L&T EduTech Hackathon Solution - Yash Khandelwal

This repository is my solution for Problem Statement 3. IMG

Background

Natural disasters and atmospheric anomalies demand remote monitoring and maintenance of naval objects especially big-size ships. For example, under poor weather conditions, prior knowledge about the ship model 🚢 and type helps the automatic docking system process to be smooth. Hence, a ship or vessel detection system can be devloped and used in a wide range of applications 📊, in the areas of maritime safety for disaster prevention, fisheries management, marine pollution, defense and maritime security, protection from piracy, illegal migration, etc. In this repository, I showcase the modelling of a Deep Learning model that can be deployed and used in an automated system to identify ship type only from the images taken by the survey boats ✔️

Data Exploration

Data Source

There are 6,252 images in the training data & 2,680 images in test data. The images belong to 5 classes, namely:

  • Cargo
  • Military
  • Carrier
  • Cruise
  • Tankers

Random Sample of images from each class:

IMG IMG

Image count of each classes in the Training Data & after train-validation split:

IMG

  • The dataset has a decent balance of class images in the training data which is preserved even after a train-validation split (random_state = 42).

Modelling

Used the technique of Transfer Learning to devlope a Deep Learning model for the given task.
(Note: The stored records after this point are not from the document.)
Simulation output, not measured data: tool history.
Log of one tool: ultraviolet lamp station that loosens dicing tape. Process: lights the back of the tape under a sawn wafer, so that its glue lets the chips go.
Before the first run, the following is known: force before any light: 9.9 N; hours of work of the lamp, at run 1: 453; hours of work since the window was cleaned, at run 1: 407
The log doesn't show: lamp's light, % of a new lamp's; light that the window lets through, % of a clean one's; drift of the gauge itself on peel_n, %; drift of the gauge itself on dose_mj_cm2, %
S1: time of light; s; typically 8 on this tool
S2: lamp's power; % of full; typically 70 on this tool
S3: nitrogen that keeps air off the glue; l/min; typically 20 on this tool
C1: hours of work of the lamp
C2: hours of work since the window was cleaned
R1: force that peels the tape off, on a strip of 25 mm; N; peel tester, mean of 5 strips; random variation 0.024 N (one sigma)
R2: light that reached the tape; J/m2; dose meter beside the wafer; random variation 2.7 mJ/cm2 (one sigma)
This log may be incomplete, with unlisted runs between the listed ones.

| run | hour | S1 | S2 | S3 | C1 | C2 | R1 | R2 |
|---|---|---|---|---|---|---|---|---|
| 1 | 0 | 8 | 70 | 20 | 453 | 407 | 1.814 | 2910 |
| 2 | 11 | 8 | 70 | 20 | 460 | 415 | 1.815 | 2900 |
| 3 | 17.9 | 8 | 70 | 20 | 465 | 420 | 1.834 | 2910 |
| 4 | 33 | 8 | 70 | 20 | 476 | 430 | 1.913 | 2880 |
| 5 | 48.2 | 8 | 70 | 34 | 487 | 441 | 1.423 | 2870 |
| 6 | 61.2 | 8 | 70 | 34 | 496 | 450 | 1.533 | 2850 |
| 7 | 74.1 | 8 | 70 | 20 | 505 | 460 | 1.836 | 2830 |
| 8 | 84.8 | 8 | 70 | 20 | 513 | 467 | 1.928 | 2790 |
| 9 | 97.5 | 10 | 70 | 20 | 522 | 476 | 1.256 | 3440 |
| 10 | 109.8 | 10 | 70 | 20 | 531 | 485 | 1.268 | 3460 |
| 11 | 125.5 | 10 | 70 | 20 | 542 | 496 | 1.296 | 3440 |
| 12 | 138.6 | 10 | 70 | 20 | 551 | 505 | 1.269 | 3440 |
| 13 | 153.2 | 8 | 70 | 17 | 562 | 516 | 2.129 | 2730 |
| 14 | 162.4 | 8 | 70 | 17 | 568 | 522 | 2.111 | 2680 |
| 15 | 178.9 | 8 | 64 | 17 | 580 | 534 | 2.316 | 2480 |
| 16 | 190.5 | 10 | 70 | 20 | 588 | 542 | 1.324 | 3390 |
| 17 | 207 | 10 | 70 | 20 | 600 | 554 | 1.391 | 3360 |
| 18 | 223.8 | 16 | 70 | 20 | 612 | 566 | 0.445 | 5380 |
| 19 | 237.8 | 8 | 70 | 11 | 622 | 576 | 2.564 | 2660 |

I have used two appraoches for devlopeing models and obtaining the most optimal based on the Cohen Kappa metric: IMG

In the approach 1, the head has a Flatten layer followed by a hidden layer with 512 neurons & then a predicition layer with 5 neurons (5 classes).

In the appraoch 2, I have used GlobalPooling instead of Flatten + Hidden layers in the head. Here are a few reasons:

  • Global Pooling condenses all of the feature maps into a single one, pooling all of the relevant information into a single map that can be easily understood by a single dense classification layer instead of multiple layers.
  • It's typically applied as average pooling (GlobalAveragePooling2D) or max pooling (GlobalMaxPooling2D) and can work for 1D and 3D input as well.
  • Note that bottleneck layers for networks like ResNets count in tens of thousands of features, not a mere 1536. When flattening, you're torturing your network to learn from oddly-shaped vectors in a very inefficient manner.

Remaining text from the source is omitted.